3. ADMINISTRATION OF THE PLAN
The Plan shall be administered by the Employee Stock Purchase Plan Committee
(the "Committee") appointed by the Board of Directors of Billing (the "Board"),
which Committee shall consist of at least three (3) persons, who need not be
members of the Board. The members of the Committee shall supervise the
administration and enforcement of the Plan according to its terms and provisions
and shall have all powers necessary to accomplish these purposes and discharge
its duties hereunder including, but not limited to, the power to interpret the
Plan, to make factual determinations and resolve issues of eligibility, stock
price determination, or any other issues arising under the Plan or as a result
of participation of Participants in the Plan.
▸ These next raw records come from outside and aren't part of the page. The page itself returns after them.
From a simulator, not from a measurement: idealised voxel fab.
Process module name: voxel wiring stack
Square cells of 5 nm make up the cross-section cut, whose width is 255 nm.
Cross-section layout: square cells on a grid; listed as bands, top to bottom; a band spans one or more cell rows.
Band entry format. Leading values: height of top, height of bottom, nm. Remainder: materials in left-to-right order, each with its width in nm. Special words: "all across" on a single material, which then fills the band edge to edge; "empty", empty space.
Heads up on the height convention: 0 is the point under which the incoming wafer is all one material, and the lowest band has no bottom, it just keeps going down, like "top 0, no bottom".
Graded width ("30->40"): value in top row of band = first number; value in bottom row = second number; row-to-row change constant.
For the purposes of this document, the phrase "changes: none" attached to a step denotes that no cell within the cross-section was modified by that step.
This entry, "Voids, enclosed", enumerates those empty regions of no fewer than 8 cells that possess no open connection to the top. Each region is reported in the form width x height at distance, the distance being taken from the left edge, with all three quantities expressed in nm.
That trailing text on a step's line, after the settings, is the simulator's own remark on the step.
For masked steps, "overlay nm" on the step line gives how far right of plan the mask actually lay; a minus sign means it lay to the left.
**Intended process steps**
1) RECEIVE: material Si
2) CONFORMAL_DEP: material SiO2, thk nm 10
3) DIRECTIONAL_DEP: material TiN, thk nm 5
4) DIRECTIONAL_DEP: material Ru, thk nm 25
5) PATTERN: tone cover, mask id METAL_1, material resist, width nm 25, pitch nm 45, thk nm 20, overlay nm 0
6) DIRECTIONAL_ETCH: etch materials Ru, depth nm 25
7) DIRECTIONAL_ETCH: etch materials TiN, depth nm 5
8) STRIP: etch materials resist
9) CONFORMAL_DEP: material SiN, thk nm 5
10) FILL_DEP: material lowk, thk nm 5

The Committee may act by majority decision of its members at a regular or
special meeting of the Committee or by decision reduced to writing and signed by
all members of the Committee without holding a formal meeting. Vacancies in the
membership of the Committee arising from death, resignation or other inability
to serve shall be filled by appointment by the Board as soon as possible. All
decisions by the Committee shall be final and conclusive and binding upon all
Participants and the Company.
4. NATURE AND NUMBER OF SHARES
The Common Stock subject to issuance under the terms of the Plan shall be
shares of Billing's authorized but unissued shares. The aggregate number of
shares that may be issued under the Plan shall not exceed one million
(1,000,000) shares of Common Stock. If the total number of shares that Employees
elect to purchase under the Plan exceeds the shares available, the Committee
will allot shares among Employees.
In the event of any reorganization, recapitalization, stock split, reverse
stock split, stock dividend, spin-off, combination of shares, merger,
consolidation, offering of rights or other similar change in the capital
structure of Billing, the Committee may make such adjustment, if any, as it
deems appropriate in the number, kind and purchase price of the shares available
for purchase under the Plan, in the maximum number of shares that may be issued
under the Plan and in the Participation Periods, subject to the approval of the
Board and in accordance with Section 20 of the Plan.
If Billing is acquired in a transaction whereby it is not the surviving
entity or all or substantially all of Billing's assets are acquired, the
Committee shall determine a Plan termination date. This date shall precede the
expected effective date of such acquisition by not more than sixty (60) days.
Employee Contribution Amounts accumulated during the period between the most
recent Enrollment Date and Plan termination date shall be used to purchase
shares for Participants in the manner provided in Section 9 utilizing the Plan
termination date as the Exercise Date for determining the purchase price for
shares of Common Stock. In the event the Plan is terminated and the acquisition
transaction is not consummated, the Plan may be reactivated on a date determined
by the Committee.
5. ELIGIBILITY REQUIREMENTS
Each Employee, except as described in the next following paragraph, shall
become eligible to participate in the Plan in accordance with this Section 5 on
the first Enrollment Date following employment by the Company. Participation in
the Plan is voluntary.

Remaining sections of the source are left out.